Tuesday, May 20, 2014

Pitch Values for Starting Pitchers - March/April 2014

Introduction

The baseball pitcher is one of the few positions in all of team sports where a supreme talent can pretty much individually win a team a game.  A great hitter can be pitched around or not pitched to at all.  A quarterback is only as successful as his offensive line and defense allow him to be.  A great scorer in basketball can be double-, triple-, or quadruple-teamed (e.g. the Stephen Curry defense in the 2009 NCAA Tournament) as necessary.  Pitching is the only team sports endeavor where someone can complete a perfect game.  The term doesn't even exist in other team sports.  You can roll a perfect game at the bowling alley.  You can play a Golden Set in tennis, but you can't score a perfect game in basketball.  Even if you hit every shot you take, you could have always taken one more.  The closest thing in other team sports to the influence a dominant pitcher has is a goalie in hockey, but a goalie can only post a shutout.  Pitchers can post shutouts and not be perfect.  I imagine the same is true for goalies.  It is this unique aspect of pitching that makes it the most interesting position in all of sports to me.

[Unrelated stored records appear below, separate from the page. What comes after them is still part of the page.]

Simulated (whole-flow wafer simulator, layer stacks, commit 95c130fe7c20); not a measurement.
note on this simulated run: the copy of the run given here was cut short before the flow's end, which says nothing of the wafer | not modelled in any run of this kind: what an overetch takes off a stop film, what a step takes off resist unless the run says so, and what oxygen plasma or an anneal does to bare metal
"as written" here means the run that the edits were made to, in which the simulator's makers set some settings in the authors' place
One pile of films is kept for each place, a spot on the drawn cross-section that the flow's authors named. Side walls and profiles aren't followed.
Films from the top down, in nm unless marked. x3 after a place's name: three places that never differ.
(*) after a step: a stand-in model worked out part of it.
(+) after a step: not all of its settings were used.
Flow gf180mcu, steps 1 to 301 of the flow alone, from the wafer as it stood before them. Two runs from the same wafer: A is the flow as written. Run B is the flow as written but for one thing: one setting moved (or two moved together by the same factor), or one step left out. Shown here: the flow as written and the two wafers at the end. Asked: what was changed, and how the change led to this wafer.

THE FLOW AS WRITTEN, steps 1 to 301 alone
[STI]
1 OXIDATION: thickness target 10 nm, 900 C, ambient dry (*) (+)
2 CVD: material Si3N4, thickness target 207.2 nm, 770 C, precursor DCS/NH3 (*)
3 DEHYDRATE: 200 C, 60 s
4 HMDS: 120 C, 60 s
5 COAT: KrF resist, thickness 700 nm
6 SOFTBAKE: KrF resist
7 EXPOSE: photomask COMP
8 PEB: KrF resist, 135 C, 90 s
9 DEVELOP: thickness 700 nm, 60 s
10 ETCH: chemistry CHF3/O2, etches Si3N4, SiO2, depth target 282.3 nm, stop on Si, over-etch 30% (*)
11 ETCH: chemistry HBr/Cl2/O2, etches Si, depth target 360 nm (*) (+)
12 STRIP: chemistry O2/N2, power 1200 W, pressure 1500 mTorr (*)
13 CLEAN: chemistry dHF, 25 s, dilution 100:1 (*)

For a few years, I've attempted multiple times to come up with a new way of determining the value a pitcher provides.  Even further than that, I've searched for a way to evaluate individual pitches in a pitcher's repertoire.  FanGraphs provides linear weight values for pitch types, and they can be useful in determining the quality of a pitch.  The problem exists in understanding the numbers.  Sure, we know that, in the linear weight analysis of pitches, the greater value is the better pitch.  What exactly does a pitch being 15 runs above average really mean though?  One of the major tenets of sabermetric pitching analysis is that runs allowed in strongly influenced by the defense, and thus out of a pitcher's control.  Why are we discussing pitch values as run values then?  The currency of baseball is the win.  When we talk about Mike Trout being a 10 win player or Clayton Kershaw being a six win pitcher, its not hard to explain to someone what that means.  Shouldn't we then talk about pitch values in terms of wins as well?

Methodology

The first step in determining the win value for a pitcher per FanGraphs WAR methodology is to determine the pitcher's FIP.  For reference, here's the formula for FIP.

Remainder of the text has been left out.